PaddleOCR-VL-1.5 Achieves 94.5% on OmniDocBench with 0.9B VLM
BEIJING — Baidu’s PaddlePaddle team has released PaddleOCR-VL-1.5, a 0.9-billion-parameter vision-language model that sets a new state-of-the-art accuracy of 94.5% on OmniDocBench v1.5, the company announced Thursday.
The upgraded multimodal model is designed for robust in-the-wild document parsing, delivering significant gains in table, formula, and text recognition while adding native support for automatic cross-page table merging and cross-page paragraph heading recognition. The release marks the latest advancement in Baidu’s open-source PaddleOCR-VL series, which targets complex, real-world document understanding tasks where traditional OCR systems often struggle with layout fragmentation and diverse visual formats.
According to the arXiv preprint (2601.21957) and the official Hugging Face repository, PaddleOCR-VL-1.5-0.9B builds on the previous version by adopting a progressive three-stage training paradigm using PaddleFormers, Baidu’s high-performance training toolkit built on the PaddlePaddle deep learning framework. The model retains effective post-adaptation strategies from its predecessor while substantially expanding data scale, task diversity, and overall robustness.
Technical Improvements and Capabilities
The 0.9B parameter model demonstrates clear gains over the prior SOTA model, PaddleOCR-VL, particularly in handling challenging document elements such as complex tables, mathematical formulas, and dense text layouts. Developers highlighted that the new version effectively mitigates content fragmentation issues common in long-document parsing through automatic cross-page table merging and paragraph heading recognition.
The model is available on Hugging Face under the PaddlePaddle organization. Recent updates to the repository include support for llama.cpp inference of the vision-language model component, improving accessibility for local deployment and edge-device use cases.
PaddleOCR-VL-1.5 employs a progressive training approach across three distinct stages, as detailed in the technical report. This methodology allows the model to first build foundational visual-language alignment before specializing in document-specific tasks, resulting in stronger generalization across varied document types and quality levels encountered in real-world scenarios.
Competitive Context
The release positions Baidu’s open-source efforts as a strong contender in the lightweight vision-language model space for document intelligence. At under 1 billion parameters, PaddleOCR-VL-1.5 offers a favorable balance between performance and computational efficiency compared to significantly larger proprietary or open models targeting similar document parsing tasks.

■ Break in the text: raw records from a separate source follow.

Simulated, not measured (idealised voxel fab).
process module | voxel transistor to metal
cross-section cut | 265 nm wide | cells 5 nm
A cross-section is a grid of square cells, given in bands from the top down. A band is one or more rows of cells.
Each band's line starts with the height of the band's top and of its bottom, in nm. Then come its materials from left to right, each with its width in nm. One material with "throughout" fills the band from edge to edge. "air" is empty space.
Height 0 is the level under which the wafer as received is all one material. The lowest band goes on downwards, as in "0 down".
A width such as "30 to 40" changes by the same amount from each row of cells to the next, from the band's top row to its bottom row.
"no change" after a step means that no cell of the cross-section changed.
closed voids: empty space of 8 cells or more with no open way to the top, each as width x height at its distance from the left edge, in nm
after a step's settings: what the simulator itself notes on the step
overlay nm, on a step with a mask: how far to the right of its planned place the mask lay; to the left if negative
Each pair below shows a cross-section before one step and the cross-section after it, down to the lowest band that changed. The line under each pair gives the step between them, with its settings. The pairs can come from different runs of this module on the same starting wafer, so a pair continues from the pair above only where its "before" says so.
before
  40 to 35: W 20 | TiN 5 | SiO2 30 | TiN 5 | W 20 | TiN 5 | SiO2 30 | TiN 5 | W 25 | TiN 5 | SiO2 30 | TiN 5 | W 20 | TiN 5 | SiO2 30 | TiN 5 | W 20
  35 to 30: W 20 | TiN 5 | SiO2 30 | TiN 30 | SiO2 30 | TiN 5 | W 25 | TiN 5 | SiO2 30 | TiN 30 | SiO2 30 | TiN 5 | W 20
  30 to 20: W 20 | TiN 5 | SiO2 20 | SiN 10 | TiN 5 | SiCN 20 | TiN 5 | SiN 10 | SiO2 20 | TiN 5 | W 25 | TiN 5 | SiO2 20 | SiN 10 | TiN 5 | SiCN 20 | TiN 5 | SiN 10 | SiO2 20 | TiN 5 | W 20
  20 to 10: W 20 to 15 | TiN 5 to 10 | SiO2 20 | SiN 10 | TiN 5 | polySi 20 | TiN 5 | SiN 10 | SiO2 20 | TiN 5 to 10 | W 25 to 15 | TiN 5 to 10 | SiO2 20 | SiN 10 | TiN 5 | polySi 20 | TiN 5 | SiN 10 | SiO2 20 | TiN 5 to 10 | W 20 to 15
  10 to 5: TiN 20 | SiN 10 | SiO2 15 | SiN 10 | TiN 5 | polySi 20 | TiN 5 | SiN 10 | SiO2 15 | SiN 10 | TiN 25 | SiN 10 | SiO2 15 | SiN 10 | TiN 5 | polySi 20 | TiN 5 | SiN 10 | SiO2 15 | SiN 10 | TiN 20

The achievement of 94.5% accuracy on OmniDocBench v1.5 represents a meaningful improvement in standardized document understanding benchmarks, where even small gains can translate to substantial reductions in error rates for enterprise document processing pipelines.
Impact for Developers and Industry
For developers and enterprises working with document automation, the model’s open release provides an immediately accessible solution for high-accuracy parsing of invoices, research papers, financial reports, and other complex documents. The addition of cross-page understanding capabilities addresses a common pain point in processing multi-page PDFs and scanned materials.
The model’s relatively small 0.9B parameter count makes it suitable for deployment in resource-constrained environments while still delivering state-of-the-art results on document benchmarks. Support for llama.cpp inference further lowers the barrier to local and privacy-sensitive deployments.
What's Next
The PaddlePaddle team has not yet disclosed a specific timeline for additional updates or larger model variants. The current release focuses on the 0.9B model, with the technical report emphasizing continued improvements in training methodology and data diversity.
Developers can access the model weights, code, and documentation through the official PaddlePaddle/PaddleOCR-VL-1.5 repository on Hugging Face and the accompanying arXiv paper. The release follows Baidu’s ongoing commitment to open-source contributions in the OCR and document AI space through the broader PaddlePaddle ecosystem.
This update arrives as demand grows for efficient, accurate document parsing solutions that can handle the messy reality of real-world documents rather than clean, synthetic data.